New ARPA-E Projects Will Advance Efficient Buildings, Windows, Electric Grid

December 3, 2012

ARPA-E (Advanced Research Projects – Energy) has announced 66 research grants to develop transformational energy technologies. Two projects were awarded to Lawrence Berkeley National Laboratory (Berkeley Lab) researchers. Researchers from Berkeley Lab's Environmental Energy Technologies Division (EETD) will also participate in a third project awarded to the University of California, Berkeley.
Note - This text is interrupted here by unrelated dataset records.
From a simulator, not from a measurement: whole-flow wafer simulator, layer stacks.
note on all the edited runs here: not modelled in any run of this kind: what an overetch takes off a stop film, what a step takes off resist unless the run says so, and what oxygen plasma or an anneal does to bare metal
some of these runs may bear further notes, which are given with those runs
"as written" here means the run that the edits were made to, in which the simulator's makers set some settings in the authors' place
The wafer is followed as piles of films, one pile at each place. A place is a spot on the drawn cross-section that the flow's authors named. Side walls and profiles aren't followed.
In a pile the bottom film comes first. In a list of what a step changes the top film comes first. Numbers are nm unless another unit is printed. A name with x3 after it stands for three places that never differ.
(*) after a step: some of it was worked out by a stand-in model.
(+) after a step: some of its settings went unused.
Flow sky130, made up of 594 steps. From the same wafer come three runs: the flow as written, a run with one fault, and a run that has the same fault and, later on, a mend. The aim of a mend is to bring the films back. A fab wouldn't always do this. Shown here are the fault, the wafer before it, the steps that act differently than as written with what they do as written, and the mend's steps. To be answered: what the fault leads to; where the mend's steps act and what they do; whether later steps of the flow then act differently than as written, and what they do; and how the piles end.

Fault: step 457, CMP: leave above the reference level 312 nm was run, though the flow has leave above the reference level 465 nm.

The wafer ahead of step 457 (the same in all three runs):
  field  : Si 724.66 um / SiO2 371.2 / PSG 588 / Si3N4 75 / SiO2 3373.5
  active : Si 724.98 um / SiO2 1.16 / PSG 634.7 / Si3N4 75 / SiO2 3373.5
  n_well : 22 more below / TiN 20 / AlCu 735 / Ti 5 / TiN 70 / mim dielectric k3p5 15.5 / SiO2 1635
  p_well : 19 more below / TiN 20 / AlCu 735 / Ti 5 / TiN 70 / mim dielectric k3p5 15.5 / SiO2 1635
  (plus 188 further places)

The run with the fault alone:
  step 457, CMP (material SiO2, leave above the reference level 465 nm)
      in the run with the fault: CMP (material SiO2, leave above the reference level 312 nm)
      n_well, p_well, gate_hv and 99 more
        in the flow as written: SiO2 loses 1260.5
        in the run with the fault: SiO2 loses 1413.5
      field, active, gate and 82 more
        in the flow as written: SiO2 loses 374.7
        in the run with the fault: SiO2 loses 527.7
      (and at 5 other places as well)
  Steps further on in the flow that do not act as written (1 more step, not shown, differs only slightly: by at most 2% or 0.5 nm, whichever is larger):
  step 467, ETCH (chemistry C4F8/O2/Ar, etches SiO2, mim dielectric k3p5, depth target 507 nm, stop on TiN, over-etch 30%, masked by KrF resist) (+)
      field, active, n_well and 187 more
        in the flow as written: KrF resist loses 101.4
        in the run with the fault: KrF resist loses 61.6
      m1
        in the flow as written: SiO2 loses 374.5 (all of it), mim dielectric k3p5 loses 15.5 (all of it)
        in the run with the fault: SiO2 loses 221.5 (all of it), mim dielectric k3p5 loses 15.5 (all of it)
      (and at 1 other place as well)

Three-dimensional maps of commercial buildings improve energy efficiency

Philip Haves, leader of EETD's Simulation Research Group will lead a project to develop the sensing and computer hardware for generating physical and thermal maps of the interiors of buildings. The goal of Rapid Automated Modeling and Simulation of Existing Buildings for Energy Efficiency is to reduce the energy consumption of existing commercial buildings through computer simulation of building energy use. The project will receive up to $1.9 million in funding.

"To do this, and do it in a lot of buildings, we need better, cheaper, faster ways to generate computer models of the buildings we want to improve," says Haves. He and his team plan to produce three-dimensional indoor maps of buildings using cameras and laser scanners, transferring this data to building simulation software. The cameras and scanners will be mounted on a backpack; a person wearing the instrument package will walk through the rooms in the building to make a video of the building's interior and exterior. A computer will then turn this video into a digital model of the building.

The computer simulations will allow building architects and engineers to design more energy-efficient buildings. Building simulations can help increase energy efficiency by identifying how a building is failing and what maintenance staff can do to tune up its energy-consuming systems, suggesting equipment upgrades for better energy performance, and ensuring that improvements are installed correctly and are delivering the expected energy savings.

Haves believes this technology can reduce the cost of building simulation by 30 to 40 percent, as well as the time it takes to develop a building model.

Berkeley Lab's team is collaborating with UC Berkeley Professor Avideh Zakhor, who leads the Video and Image Processing Lab in the Electrical Engineering and Computer Science Department, and Oliver Baumann of Ebert & Baumann Consulting Engineers in DC.The image processing techniques and the prototype backpack have been developed by Zakhor's group.

New electrochromic windows technology

Berkeley Lab's Molecular Foundry will receive up to $3 million in ARPA-E funding to develop low-cost coatings that control how both light and heat enter buildings through windows. The research team, led by the Foundry's Delia Milliron, will develop a new electrochromic window coating technology, which can respond to changing weather conditions by regulating the visible light and heat entering a building through its windows, reducing energy usage. The Molecular Foundry team will work with Stephen Selkowitz's Windows R&D team of EETD and with Heliotrope Technologies.

By separately tuning the incoming infrared (heat) and visible (light) components, this technology will improve the energy efficiency of buildings by reducing the need for air conditioning and electric lighting, and enhancing the comfort of occupants, by managing the visible light that enters. The goal of the project is to apply these coatings to windows using inexpensive techniques similar to spray-painting a car.

Advanced monitoring for the electric grid's distribution system

The California Institute for Energy and Environment (CIEE) at the University of California, Berkeley, will receive up to $4 million in arpa-e funding to develop a device to monitor and measure electric power data from the grid's distribution system. Alexandra von Meier, Co-Director in CIEE's Electric Grid program area is the project's principal investigator, and she will be joined by Sila Kiliccote and David Watson of the Environmental Energy Technologies Division, who will model and measure distribution lines on electric grid.

"What's innovative about this work," says Watson, "is that while there are measurements on transmission lines, no one has been making measurements on distribution lines, where renewable resources are being added. "This research will help enable more renewable power to be integrated on the grid, and it will lead to amore stable grid, less affected by the intermittency of renewable power."